Changing you will be the key to changing your life, and it’s not going to be an easy or painless process. There will be many more moments of sadness or discouragement along the way, but understand that some pain is not necessarily a bad thing.
Pain is just your subconscious mind trying to get your attention; you wouldn’t be as motivated to change yourself if it didn’t hurt a little.
It sounds to me like you're ready for a breakthrough. A breakthrough is defined as the act, result or place of surpassing an obstruction, and/or discovering something new.
Are you ready to learn something new and change yourself? Here are some ideas to get you started in that process:
1. Make sure you see yourself accurately.
Do you know who you are? Do you know that your value is infinite and absolute because you are a one-of-a-kind? Do you know that nothing you do or don’t do changes your value, because life is a classroom, not a testing center? Can you trust that you are right on track in your personal process of growing and learning? Do you realize you are bulletproof and nothing anyone else says or does can diminish you?
If not, get some expert help from a counselor or coach who can help you internalize these truths and improve your self-esteem. You might also read some self-help books or talk to other people who have turned breakdowns into breakthroughs and find out what they learned. Seeing yourself accurately is an important first step.
2. Make sure you see other people accurately.
If life is a classroom, then the people in your life are there for a specific reason: to help you become a better person. In order to teach you things, they are going to push your buttons, tick you off and let you see your faults and insecurities. This is what they are supposed to do — get used to it.
The question is, what are you supposed to learn from having this person in your life? What is dealing with them showing you about yourself?
Can you see that the people in your life are scared, struggling human beings, just like you? Can you see that their bad behavior is not about you, but about their own fears about themselves?
Could you choose to see their bad behavior as a request for love? That is truly what it is. Could you choose to take the high road and be more loving, not because they deserve it, but because it’s the type of person you want to be?
3. Make sure you see your situation accurately.
If life is a classroom, then every situation is a lesson. If this situation is a lesson, then you are meant to find the solution. If you keep at it, you will find the answer.
You may need some help, though. Talk to friends, family members, or a counselor or coach about what’s happening, and ask them to help you see what you might be missing. Stay open and don’t be afraid of accepting your mistakes or learning new things.
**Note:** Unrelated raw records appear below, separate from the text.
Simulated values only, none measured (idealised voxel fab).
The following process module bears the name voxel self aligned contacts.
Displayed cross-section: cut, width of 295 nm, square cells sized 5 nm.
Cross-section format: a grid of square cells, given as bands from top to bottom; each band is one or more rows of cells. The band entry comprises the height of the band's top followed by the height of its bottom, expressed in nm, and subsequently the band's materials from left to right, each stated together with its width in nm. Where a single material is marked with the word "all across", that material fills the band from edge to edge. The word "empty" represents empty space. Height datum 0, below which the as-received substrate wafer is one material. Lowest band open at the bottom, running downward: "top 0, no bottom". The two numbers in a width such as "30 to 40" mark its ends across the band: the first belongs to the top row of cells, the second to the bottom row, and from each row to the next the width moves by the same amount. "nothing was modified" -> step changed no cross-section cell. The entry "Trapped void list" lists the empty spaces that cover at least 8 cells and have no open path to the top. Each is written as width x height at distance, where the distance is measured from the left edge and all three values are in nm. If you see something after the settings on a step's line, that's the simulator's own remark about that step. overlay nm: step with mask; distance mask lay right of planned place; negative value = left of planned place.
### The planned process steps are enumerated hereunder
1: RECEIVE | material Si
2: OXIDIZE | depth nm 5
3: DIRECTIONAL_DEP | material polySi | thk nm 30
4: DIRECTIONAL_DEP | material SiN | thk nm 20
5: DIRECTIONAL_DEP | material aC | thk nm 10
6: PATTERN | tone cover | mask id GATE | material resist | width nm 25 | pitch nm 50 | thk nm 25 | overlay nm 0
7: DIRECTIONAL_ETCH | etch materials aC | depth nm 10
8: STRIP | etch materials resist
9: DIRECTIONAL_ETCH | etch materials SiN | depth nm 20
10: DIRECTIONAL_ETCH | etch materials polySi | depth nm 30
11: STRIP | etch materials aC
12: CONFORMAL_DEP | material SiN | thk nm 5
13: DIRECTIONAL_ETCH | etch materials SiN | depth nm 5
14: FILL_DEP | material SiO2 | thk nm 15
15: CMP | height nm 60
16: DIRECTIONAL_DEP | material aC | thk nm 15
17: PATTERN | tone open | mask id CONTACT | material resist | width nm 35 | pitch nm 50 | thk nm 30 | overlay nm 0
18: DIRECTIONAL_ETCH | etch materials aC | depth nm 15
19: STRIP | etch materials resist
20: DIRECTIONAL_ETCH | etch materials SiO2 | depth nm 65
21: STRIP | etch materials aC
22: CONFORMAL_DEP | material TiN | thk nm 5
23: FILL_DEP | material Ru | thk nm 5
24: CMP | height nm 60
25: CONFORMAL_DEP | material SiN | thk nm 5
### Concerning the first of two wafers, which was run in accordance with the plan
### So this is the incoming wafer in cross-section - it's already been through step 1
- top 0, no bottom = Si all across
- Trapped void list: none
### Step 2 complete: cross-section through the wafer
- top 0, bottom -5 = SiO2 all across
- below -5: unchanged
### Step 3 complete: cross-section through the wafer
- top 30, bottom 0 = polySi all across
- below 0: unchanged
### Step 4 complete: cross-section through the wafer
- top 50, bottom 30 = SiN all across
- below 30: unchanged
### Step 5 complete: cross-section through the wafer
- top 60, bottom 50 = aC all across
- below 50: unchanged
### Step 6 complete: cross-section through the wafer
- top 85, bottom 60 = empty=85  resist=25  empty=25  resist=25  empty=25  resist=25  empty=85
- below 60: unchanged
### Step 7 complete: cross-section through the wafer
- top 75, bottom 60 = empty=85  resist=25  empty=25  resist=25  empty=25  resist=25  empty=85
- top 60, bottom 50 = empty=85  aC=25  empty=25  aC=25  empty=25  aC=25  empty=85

There are so many life, relationship and communication skills out there which you haven’t discovered yet. There is an infinite supply of knowledge about happy, successful living. This information could better your life and take away some of your pain.
I recommend you listen to the universe and seek out some new life skills.
You can do this.
This feeling of discouragement and hopelessness won’t last. Just don’t give up.
Kimberly Giles is the founder and president of www.ldslifecoaching.com and www.claritypointcoaching.com. She is a sought after life coach and popular speaker who specializes in improving self esteem.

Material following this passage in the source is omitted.